When the conversation turns to manual transmission versus every other form of transmission that has ever been or ever will be, which it often does, someone will invariably mention that they prefer manual transmission except for driving in traffic. Well, I'm here to say that driving a manual in traffic isn't really that bad.
Now, you might be asking yourself what makes me so qualified to speak on this topic. Well let me tell you!
- During the past 12 years of living and working/studying in the San Francisco Bay Area I have only owned manual transmission cars.
- I have driven a number of different commutes of various lengths with stop and go traffic through bridges, tunnels, freeway merges, toll plazas and various other hazards.
- The Bay Area has some of the worst traffic in the nation. According to a recent LA Times article the Bay Area ranks 3rd worst behind only DC and LA.

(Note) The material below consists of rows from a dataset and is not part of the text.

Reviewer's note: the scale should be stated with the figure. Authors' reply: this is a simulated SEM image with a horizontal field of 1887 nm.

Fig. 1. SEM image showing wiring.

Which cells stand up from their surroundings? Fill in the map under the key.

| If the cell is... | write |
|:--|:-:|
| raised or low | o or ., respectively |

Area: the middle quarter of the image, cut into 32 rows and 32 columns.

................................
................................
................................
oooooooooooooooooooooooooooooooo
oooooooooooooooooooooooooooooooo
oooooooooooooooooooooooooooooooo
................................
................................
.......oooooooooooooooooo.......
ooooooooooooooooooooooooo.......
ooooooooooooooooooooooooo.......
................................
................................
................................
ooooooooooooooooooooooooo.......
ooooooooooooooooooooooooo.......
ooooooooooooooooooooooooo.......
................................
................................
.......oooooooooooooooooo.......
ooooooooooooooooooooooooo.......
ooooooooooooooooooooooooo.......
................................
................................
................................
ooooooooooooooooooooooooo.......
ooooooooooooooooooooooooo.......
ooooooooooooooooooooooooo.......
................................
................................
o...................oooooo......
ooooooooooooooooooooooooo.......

The key to driving a manual in traffic is to leave a large enough cushion between you and the car in front of you so you can use that space to coast until traffic lurches forward again. This way you can cruise in 1st, and with smooth modulation of the gas pedal, it's the only pedal you need to use.
I will admit this system is not perfect. Sometimes traffic will come to a complete stop for long enough that you will use up all your cushion and have no choice but to stop and use the clutch. Jackasses making unnecessary lane changes will take advantage of your cushion and drive into it. Also, driving uphill in stop and go traffic makes it considerably harder (but also that much more important to maintain a cushion). But despite all that if you maintain a proper cushion you might be surprised by how little you have to use the clutch in heavy traffic.
I will also concede that the ease with which this can be done will vary from car to car based on the temperament of the transmission. My 535i will happily coast along in 1st with the clutch completely out and no gas input until coming to an almost complete stop. However my Civic will start to buck, doing it's best lowrider impersonation, and feel like it's going to stall much sooner than the BMW at low speeds. But even then it's still manageable.
This doesn't just apply to manual transmissions either. Leaving a cushion when you're driving an automatic is a good idea as well; it's safer, smoother and more efficient.
Now what I really hate is driving a manual between an endless series of stop signs, which is slightly ironic since that perfectly describes my neighborhood. I suspect the stop sign manufacturers colluded with the city planners when developing the area so that it would consist almost entirely of stop signs with a few houses thrown in for good measure.